5.3. Upgrading a Self-Hosted Engine Environment
To upgrade your Red Hat Virtualization self-hosted engine environment from version 4.0 to 4.1, upgrade the Manager virtual machine, the self-hosted engine nodes, and any standard hosts. All hosts in a self-hosted engine environment must be the same version; you cannot upgrade only some of the hosts.
To upgrade a version of Red Hat Virtualization earlier than 4.0 to Red Hat Virtualization 4.1, you must sequentially upgrade to any later versions of Red Hat Virtualization before upgrading to the latest version. For example, if you are using Red Hat Enterprise Virtualization 3.6, you must upgrade to the latest minor version of Red Hat Virtualization 4.0 before you can upgrade to Red Hat Virtualization 4.1. See the Upgrade Guide for Red Hat Virtualization 4.0 for instructions to upgrade to the latest 4.0 minor version.
Before upgrading the Manager virtual machine, ensure the
/var/tmp
directory contains 5 GB free space to extract the appliance files. If it does not, you can specify a different directory or mount alternate storage that does have the required space. The VDSM user and KVM group must have read, write, and execute permissions on the directory.
The upgrade process involves the following key steps:
- Place the high-availability agents that manage the Manager virtual machine into global maintenance mode.
- Upgrade the Manager virtual machine.
- Place a self-hosted engine node into maintenance. The Manager virtual machine and other virtual machines will be migrated to another host in the cluster if necessary.

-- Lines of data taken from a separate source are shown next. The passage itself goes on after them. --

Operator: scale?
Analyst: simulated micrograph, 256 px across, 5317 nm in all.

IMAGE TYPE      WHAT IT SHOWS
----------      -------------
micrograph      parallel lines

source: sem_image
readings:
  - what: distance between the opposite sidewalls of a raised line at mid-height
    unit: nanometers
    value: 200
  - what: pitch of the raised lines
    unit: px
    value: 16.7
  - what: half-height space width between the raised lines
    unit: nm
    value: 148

- Update the self-hosted engine node. Repeat for all hosts. Red Hat recommends updating all hosts in the environment, including standard hosts.
- After all hosts in the cluster and the Manager virtual machine have been upgraded, change the cluster compatibility version to 4.1.
Procedure 5.4. Upgrading a Self-Hosted Engine Environment
- Disable the high-availability agents on all the self-hosted engine nodes. In the Hosts tab, right-click a self-hosted engine node and select Enable Global HA Maintenance.After a few minutes, check that the General tab in the details pane reports Hosted Engine HA: Global Maintenance Enabled to confirm that the environment is in maintenance mode.
- Log in to the Manager virtual machine to upgrade the Red Hat Virtualization Manager.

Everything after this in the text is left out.